In 2024 "Can a bot fake .... ?" -- FAQ

Jul 18, 2024

In 2024 "Can a bot fake .... ?" -- FAQ
The typical flow of a conversation during the first call with a new customer having fraud problems can be boiled down to this:
Client: “What are bots capable of in 2024?”
Me: “Quite a lot! With a big laugh.”
Client: “Haha, but... realistically, what exactly?”.
Whenever I talk to new clients the conversation will have this sequence of questions. That’s why I made this FAQ from a technical point of view. What can bots fake, spoof, manipulate, alter, etc. in order to appear as a real genuine browser and a genuine human sitting behind the screen.
After the initial questions made by the marketers, the tech people jump in. They ask the more difficult questions which are very specific and based on research they did to solve their problem or research prior to the call. I have collected and combined the most asked question into a FAQ.
This article contains in-depth and detailed answers to 10 questions about bots, you’ve always wanted an answer to. It has been written for marketing professionals looking for ad-fraud and/or lead generation-fraud solutions where this FAQ can be used as a guideline in order to ask these vendors: "How does your solution detect a bot faking ... ?"-FAQ

1. Are bots able to fake the domain name of the website they are accessing?

The domain name can be read from the browser using JavaScript by reading the values window.location.origin, window.location.host, window.location.hostname and window.location.href properties [1]. Browser automation, ie. advanced bots, are capable to load webpages and execute JavaScript. These bots will remote control the browser in all its glory. This is achieved by starting the browser and controlling each tab using the CDP protocol (Chrome Dev Tools), giving instructions to click, scroll, type, etc. This works for Chromium based browsers, eg. Chrome, MS Edge, etc. but also Firefox and Safari have similar protocols, though less common.
The example in figure 1 is a post-bidding example. But, in pre-bidding the browser will send one or more bid-requests for an advertisement. This request is again fired from the same browser and contains plain text, which can be faked to anything the bot wants.

Financial Times website with Chrome Developer Tools opened. The window.location object in the browser contains the URLs which currently are shown in the tab — Figure 1. The window.location object in the browser contains the URLs which currently are shown in the tab

So, can bots fake the domain they are on? Yes, they can both pre-bid and post-bid.

2. Are bots able to fake the referrer URL?

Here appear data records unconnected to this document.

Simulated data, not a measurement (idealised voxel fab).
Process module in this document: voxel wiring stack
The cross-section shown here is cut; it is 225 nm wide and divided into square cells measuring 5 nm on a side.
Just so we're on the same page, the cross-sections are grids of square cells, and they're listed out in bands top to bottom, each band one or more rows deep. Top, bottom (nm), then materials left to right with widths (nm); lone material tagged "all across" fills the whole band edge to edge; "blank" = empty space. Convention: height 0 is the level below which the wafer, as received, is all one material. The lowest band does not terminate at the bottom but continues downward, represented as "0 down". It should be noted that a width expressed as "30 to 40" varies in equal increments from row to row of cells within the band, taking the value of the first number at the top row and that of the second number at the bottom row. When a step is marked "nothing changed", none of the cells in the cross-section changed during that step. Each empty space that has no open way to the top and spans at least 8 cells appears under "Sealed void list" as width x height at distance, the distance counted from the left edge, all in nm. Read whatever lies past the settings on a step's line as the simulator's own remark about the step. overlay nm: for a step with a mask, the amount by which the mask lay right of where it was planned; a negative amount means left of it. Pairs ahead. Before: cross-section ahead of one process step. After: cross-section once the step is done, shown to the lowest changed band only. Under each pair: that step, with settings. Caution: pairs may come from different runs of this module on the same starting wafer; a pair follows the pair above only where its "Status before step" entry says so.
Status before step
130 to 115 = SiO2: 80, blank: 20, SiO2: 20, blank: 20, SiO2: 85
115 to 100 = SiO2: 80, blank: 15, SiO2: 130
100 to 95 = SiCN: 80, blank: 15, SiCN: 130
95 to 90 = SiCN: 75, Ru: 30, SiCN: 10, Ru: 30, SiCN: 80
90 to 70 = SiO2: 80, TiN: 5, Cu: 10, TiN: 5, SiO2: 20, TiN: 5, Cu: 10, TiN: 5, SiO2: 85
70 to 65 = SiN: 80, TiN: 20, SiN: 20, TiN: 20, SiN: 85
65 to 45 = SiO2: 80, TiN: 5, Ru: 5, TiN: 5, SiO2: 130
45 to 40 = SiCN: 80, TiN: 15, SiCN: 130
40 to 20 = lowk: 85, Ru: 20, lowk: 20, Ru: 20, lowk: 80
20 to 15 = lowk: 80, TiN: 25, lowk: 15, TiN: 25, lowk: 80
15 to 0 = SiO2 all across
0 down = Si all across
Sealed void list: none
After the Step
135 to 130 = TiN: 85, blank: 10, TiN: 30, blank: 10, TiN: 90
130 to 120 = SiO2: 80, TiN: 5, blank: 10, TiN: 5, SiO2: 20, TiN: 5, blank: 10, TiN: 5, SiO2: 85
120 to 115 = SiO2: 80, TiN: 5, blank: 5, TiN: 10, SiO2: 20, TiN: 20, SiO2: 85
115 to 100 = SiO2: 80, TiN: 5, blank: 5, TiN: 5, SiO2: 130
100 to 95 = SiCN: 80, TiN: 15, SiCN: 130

The referrer URL informs 3rd party web sites which URL is visited when a resource is requested. For example, if you are browsing to www . usatoday . com and a JavaScript is loaded from a different domain, eg. static.adsafeprotected.com, the referrer header is set. Figure 2 shows the referrer header and its value. These values can be changed by bots by intercepting the network traffic within the browser, overriding the value to whatever they want, and send the modified traffic.

The browser requesting the JavaScript https://static.adsafeprotected.com/iasPET.1.js from https://www.usatoday.com will set the Referer HTTP header to https://www.usatoday.com/ — Figure 2. The browser requesting the JavaScript

3. Are bots able to fake the Mobile App name?

Advertisements in Mobile Apps are displayed using a web browser that is embedded within the App. This embedded browser is called WebView. Within this webview an advertising platform loads and refreshing ads based on your cookies, geo-location, etc. For example, Google’s Admob is such a platform [2][3], InMobi, AppLovin, Glispa, Amobee are prominent alternative platforms.

Figure 3. Screenshot of Charles proxy of the communication between the FT App installed on a real Android device and Google in order to display an Ad embedded within the App

When an App accesses a website using WebView the appname is conveyed in the HTTP header x-requested-with. Figure 3 shows the communication captured with a MITM (man in the middle) proxy between the FT App installed on a real Android phone and Google. The highlighted blue line shows the x-requested-with HTTP header. This is of course only a single request made from the App. Another interesting fact which can be seen in Figure 3 is the User Agent (UA). Apps have full control over the UA and in this case you’ll see the Appname and full version are included in the UA as well.

4. Can bots fake utm_ parameters and other forms of link decoration?

Querystring parameters like utm_source, utm_campaign, gclid and/or fbclid are technically nothing more than a ampersand separated string appended to the GET request. When bots load the advertisement in the browser, they already know what the target link will be. They can simply change the parameters upfront, and click and let the browser do its work. Another method is to dynamically change the parameters using request interception. If a bot already uses this technique to change HTTP headers, referrer it is fairly easy to add some rules to rewrite destination URLs. So, yes they can. Easy!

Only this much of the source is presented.